# Excercises 

## 0. Setup your own repo
- Setting up a repo is often repetitive. That's why you can use what are called 'cookiecutters', providing you with a template structure with some basic folders and files already set up for you. You don't have to use one, and can do it by hand, but have a look and maybe you think it is helpful.
    - You could use the `cookiecutter` command that is preinstalled on your VM to create a repo, see https://github.com/raoulg/datascience-cookiecutter for details. I made this one myself, because I ended up editing the cookiecutter I was using.
    - Another project is this one https://github.com/drivendata/cookiecutter-data-science , also intended for data science projects
    - more general cookiecutters are shipped with tools like [pdm](https://pdm-project.org/latest/) and [rye](https://rye-up.com/); starting a project with `pdm init` or `rye init` (see docs for details) will provide you with some minimal structure, and there is the option to provide your own template with pdm (see [pdm template](https://pdm-project.org/latest/usage/template/))
- push your own repo to github. Use `MADS-ML-{yourname}` as a format, eg `MADS-ML-JoostB`.
- Invite me (raoulg; https://github.com/raoulg) as a collaborator to your repo.
- make the excercises 1-5 below in your repo, and push them to github.

Tips:
- Commit often (every 30 minutes or so) 
- really, commit often. commiting and pushing your work is the best way to make sure your work is saved properly.
- Commit groups of files that are related to each other. If you have more files, commit them separately.
- Write commit messages that are descriptive and informative. "lesson 1", "changes" or "commit" are bad commit messages; "added excercise 2" is better, "[exercise 2] added __len__ to Dataset class" is even better.
- Use `pdm` or `rye` to add dependencies. `mads_datasets` and `mltrainer` should cover a lot of what you need; don't blindly copy-paste all dependencies but keep your `pyproject.toml` as clean as possible.

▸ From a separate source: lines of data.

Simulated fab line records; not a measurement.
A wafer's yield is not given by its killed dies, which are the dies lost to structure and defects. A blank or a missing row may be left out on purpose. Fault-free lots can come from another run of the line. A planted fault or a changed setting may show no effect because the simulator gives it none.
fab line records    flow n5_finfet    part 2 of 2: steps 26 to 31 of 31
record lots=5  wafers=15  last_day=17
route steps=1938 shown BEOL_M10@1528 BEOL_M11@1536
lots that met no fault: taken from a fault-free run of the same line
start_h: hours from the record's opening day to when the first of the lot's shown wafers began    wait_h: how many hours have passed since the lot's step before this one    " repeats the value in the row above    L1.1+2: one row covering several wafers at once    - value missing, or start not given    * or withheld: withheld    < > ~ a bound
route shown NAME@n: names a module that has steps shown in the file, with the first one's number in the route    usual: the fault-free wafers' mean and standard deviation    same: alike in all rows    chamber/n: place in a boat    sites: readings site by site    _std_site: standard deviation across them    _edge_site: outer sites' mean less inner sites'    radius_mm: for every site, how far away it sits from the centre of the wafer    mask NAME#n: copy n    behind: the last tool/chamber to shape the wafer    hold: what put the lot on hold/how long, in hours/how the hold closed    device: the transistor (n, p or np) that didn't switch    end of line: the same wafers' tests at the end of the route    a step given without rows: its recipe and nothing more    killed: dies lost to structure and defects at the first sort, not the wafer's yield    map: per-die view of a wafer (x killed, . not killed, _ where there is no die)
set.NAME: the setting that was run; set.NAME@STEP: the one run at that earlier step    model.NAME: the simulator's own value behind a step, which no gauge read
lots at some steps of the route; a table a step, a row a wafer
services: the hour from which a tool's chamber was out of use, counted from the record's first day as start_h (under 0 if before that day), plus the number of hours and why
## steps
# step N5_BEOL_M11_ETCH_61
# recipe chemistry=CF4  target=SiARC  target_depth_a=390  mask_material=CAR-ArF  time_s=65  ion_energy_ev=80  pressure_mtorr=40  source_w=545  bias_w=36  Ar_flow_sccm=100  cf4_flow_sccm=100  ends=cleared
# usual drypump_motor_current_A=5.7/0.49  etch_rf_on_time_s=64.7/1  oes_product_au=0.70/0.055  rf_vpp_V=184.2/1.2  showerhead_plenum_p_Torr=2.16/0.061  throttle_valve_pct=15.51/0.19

At some point, you will get a grade for the excercises that is 0 (not good enough), 1 (good enough) or 2 (excellent).
I will look for both form and correctness to determine your grade.
The result be incorporated into your final grade for this course.

## 1. 3D Tensor dataset
- Create a random 3D tensor dataset with `torch`
- Build your own `DataSet` class, such that you can get a 3D tensor and a label (which can be a random 0 or 1)
See notebook 03_dataloader for details on how to create a custom dataset. See 01_tensors and the torch documentation how to create random tensors.

## 2. Datastreamers
Study the `BaseDatastreamer` in `03_dataloader` and use it with your own dataset, such that you get a datastreamer that will keep on giving you new batches of data when you call `next()` or loop over it.

# 3. Tune the network
For this exercise we won't build upon the previous exercises, but instead will use the Fashion dataset.
Run the experiment below, explore the different parameters (see suggestions below) and study the result with tensorboard. 

In [7]:
# 3D Tensor Dataset
import torch
# Create a random 3D tensor dataset with shape (num_samples, depth, height, width)
num_samples = 30
depth = 2
height = 8
width = 8

random_3d_tensor_dataset = torch.rand(num_samples, depth, height, width)
random_3d_tensor_dataset.shape

torch.Size([30, 2, 8, 8])

In [20]:
import torch
import random
from typing import Tuple

class Random3DTensorDataset:
    def __init__(self, num_samples: int, tensor_shape: Tuple[int, int, int]) -> None:
        self.num_samples = num_samples
        self.tensor_shape = tensor_shape
        self.dataset = self._generate_data()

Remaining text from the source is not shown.